A few weeks back, we officially unveiled the SaaStr Co-Selling Space in downtown San Francisco during our 2018 Spring Soiree. There were made-to-order grilled cheeses, custom cocktails, and—of course—top-notch content from a few of today’s top leaders in SaaS.
Intercom CEO Eoghan McCabe sat down with Jason Lemkin to chat about the evolving roles of sales and marketing in tech, the importance of continuous reinvention, connecting with customers as you scale, and more. Watch the full video recording here and/or read our highlights from the session below:
A few notable highlights from Eoghan’s Spring Soiree session with Jason:
- Rethink traditional sales and marketing models: Eoghan talked about how he was at first hesitant to build more traditional-style sales and marketing teams, but later realized they could play unique roles at Intercom. The business first dipped its toes into the marketing waters by creating educational content for prospects—which created demand—and then brought in sales to facilitate product adoption.

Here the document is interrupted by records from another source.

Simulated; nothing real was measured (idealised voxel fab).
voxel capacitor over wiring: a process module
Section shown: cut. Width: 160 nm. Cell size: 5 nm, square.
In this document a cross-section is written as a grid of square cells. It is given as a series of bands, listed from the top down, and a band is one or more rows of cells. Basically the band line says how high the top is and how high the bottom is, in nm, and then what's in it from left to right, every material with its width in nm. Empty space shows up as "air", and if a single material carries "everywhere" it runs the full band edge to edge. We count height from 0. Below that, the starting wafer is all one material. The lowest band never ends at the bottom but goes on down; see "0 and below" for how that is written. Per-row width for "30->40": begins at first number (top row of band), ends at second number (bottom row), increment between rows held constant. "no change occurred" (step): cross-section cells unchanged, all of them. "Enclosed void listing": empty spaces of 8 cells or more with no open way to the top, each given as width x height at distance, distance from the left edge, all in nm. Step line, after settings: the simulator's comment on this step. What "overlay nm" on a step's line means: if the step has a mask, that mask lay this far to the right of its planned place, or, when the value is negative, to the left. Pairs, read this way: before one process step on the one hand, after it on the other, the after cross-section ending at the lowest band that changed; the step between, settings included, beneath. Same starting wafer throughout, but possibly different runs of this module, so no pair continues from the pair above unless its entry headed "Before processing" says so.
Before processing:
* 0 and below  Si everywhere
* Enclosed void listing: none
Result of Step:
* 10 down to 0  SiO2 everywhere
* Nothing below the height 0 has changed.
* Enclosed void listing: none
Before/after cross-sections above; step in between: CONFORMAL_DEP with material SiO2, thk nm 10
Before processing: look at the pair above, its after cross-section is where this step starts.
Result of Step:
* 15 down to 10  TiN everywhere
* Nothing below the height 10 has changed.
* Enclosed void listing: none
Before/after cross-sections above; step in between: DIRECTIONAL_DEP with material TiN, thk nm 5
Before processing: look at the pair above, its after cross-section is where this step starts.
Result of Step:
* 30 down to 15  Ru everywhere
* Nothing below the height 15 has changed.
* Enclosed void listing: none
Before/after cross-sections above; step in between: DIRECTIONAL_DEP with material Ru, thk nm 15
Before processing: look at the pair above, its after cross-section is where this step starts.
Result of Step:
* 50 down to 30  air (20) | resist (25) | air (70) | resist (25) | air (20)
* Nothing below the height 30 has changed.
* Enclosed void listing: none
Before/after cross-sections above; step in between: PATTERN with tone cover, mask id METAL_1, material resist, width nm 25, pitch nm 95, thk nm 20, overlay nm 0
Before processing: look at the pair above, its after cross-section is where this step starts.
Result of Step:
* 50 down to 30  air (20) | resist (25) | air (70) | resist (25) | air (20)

- Know when to admit you’re wrong: According to Eoghan, people who take pride in their passion and have very strong opinions—but are able to rip those opinions apart and say “I was wrong” when necessary—are the ones who will go on to accomplish truly great things.
- Go very deep vertically or broad horizontally: Either a business can go deep into one specific use case, topic, team, or industry to solve all of its complex problems, or choose to be more general and solve less complex problems with a broader set of solutions. It’s very difficult to do both.
- Make your first senior, experienced executive hire as soon as possible: Eoghan says that a lot of CEOs put off hiring a more senior, experienced exec because they’re afraid it’s too early, or the company’s not ‘hot enough, or it’ll be too expensive, etc. But, he suggests, you can never make this hire too early. This person will be valuable because he or she will help you realize exactly what you need when you aren’t able to see it yourself.
- The importance of showing vulnerability as CEO: Encourage collaboration, open conversation, and even dissent within your team. Admit when you’re wrong and let your employees know that you don’t know everything. Embrace and learn from your failures as a team. All you need to do is find your authentic voice and the confidence to be vulnerable with people. If you can do this, says Eoghan, “everything else gets figured out.”
- Err on the side of transparency vs. secrecy: A lot of information dissemination depends on context, and when problems are dealt with by the right people, then not everyone needs to know about every single thing that goes wrong. Unnecessary secrets, on the other hand, should be avoided. Maybe everyone doesn’t need to know everything, but fostering a sense of trust within a company is crucial.